# Algebriac Structures

1. Jan 25, 2007

### happyg1

1. The problem statement, all variables and given/known data

HI, I'm working on this:
If n>m, prove that there is a homomorphism of F^(n) onto F^(m) with a kernel W which is isomorphic to F^(n-m).

2. Relevant equations

Def: If U and V are vector spaces over F (a field) then the mapping T of U onto V is said to be a homomorphism if:
a) (u1+u2)T=u1T+u2T
b) (a u1)T=a(u1)T

If T in addition is one-to-one, we call it and isomorphism. The Kernel ot T is defined as {u in U|uT=0} where o is the identity element of the addition in V.

3. The attempt at a solution
These are my thoughts:
It seems trivial to me that there is a homomorphism from F^(n) onto F^(m) since n>m. I just don't know how to formalize that argument. I can't get a picture in my mind to write it down.
The part about the kernel of the homomorphism isomorphic to F^(n-m) also seems to be intuitively simple..the kernel will have n-m elements in it, so there's got to be an isomorphism between the kernel and F^(n-m).

thanks
cc

2. Jan 25, 2007

### StatusX

what is F^n explicitly? Write down a general element in F^n and it should be obvious where to send this in F^m to get a homomorphism (usually called a linear map in this case) with the desired properties. Think about the case F=R, the real numbers.

3. Jan 25, 2007

### Kreizhn

Without working out the details explicitly, I would imagine the multivariate projection map from $$F^n \rightarrow F^m$$ should satisfy the homomorphism conditions.

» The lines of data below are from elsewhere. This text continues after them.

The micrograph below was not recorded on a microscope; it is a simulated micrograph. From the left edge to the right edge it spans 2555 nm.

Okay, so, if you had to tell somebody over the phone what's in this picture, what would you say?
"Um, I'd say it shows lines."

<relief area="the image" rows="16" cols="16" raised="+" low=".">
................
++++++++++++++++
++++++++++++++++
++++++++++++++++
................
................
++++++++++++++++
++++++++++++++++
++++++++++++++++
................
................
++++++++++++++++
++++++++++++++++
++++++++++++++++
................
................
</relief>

Furthermore, have you considered using the first isomorphism theorem for rings to help formally show that $$F^{n-m}$$ is isomorphic to the kernel?

It shouldn't be too hard to show that the projection map $$\pi (x)$$ is surjective, and so that $$Image(\pi(x))=F^m$$ is a subring of $$F^n$$. Then $$F^m$$ is isomorphic to $$F^n \setminus_{Ker(\pi)}$$. Consider the natural map between these two sets and then see if you can get anything from there.

This might be a bit over the top, but was the first thing that came to my mind.

4. Jan 27, 2007

### happyg1

Thanks for the input. It's been a year since I studied rings and I'm all rusty. I'm pretty sure I understand this one and I think I got it.

My next question is this:Prove that there exists an isomorphism from $$F^n$$ into $$Hom(Hom(F^n , F),F).$$
Again, I'm all rusty on this stuff, so any input will be helpful.
My confusion here lies in that I just finished proving (by contradiction) that $$F^1$$ is not isomorphic to $$F^n$$ for n>1.
So I'm not sure what $$F$$ is or what $$Hom(F^n,F)$$ looks like. It seems to me that $$F^n$$ is finite and $$F$$ is infinite and then my mind just starts going in circles. Please help me understand this.